For this initial experiment, we used CJ1109: the Guatemala Carlos Roberto Serrano Roa Fully Washed Crown Jewel. At the cupping table, we noted more perceived acidity in the Behmor roast, which may have been indicative of my shorter development time. There were no baked notes to the roast, and we found the coffee to be nuanced and enjoyable.
In the two years since this inaugural roast, we have roasted dozens upon dozens of coffees on the Behmor 1600 Plus. You can find some of our profiled Crown Jewel coffees on our blog – chances are, you can find a green coffee similar to yours in the annals of our roasting on the Behmor.
We had a perfectly pleasant time tasting this coffee. Don’t be turned off by the long roast times, the coffee turns out tasty!
There are a few quirks to this roaster. With patience and practice, you can work around these skillfully.
One thing that I noted immediately after roasting is that smaller-sized beans tend to get stuck in the perforations of the drum. Look out for chipped/cut beans, too. These smaller beans may fall into the gaps and get stuck there after expanding during the roast cycle. Remember to check for hangers-on in between roasts, and gently remove the stuck beans before engaging your next roast. Otherwise, you’ll end up with burnt and burning beans mixed in with your next roast.

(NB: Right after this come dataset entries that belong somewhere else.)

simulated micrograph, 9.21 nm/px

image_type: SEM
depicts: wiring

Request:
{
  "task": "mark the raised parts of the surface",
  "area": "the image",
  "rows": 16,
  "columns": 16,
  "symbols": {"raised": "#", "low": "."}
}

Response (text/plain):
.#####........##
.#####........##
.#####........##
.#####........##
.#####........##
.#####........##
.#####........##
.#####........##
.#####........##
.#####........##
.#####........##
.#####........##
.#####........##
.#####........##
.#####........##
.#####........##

I roast inside since the readout on the Behmor is a bit difficult to see in bright daylight situations. Take this into effect when positioning your roaster. I used my hand to shade around the readout to see how much time was left on my roast when I roasted out in the sun, but finding a nice shaded area to roast your coffee is a good move.
This leads me to the automatic stop function. You must keep an eye on your roast time readout, and confirm that you are at the roaster! The readout will begin flashing, giving you one minute remaining before the roast stops automatically. You must respond to this by pressing Start, or any other button. If you forget to do this, the roaster will automatically enter cooling mode, and your roast will stall.
Make sure to clean out your roaster of all chaff after every use, and to run an empty cycle every 5 roasts. Along with an occasional thorough cleaning of the inside of the machine, this will keep the machine in tip-top condition.
Follow the manual closely for specific cleaning instructions! Never use abrasives or harsh cleaners on the Behmor 1600 Plus. Our chosen cleaning solution is denatured alcohol, which takes all the coffee oils and dust off the machine easily.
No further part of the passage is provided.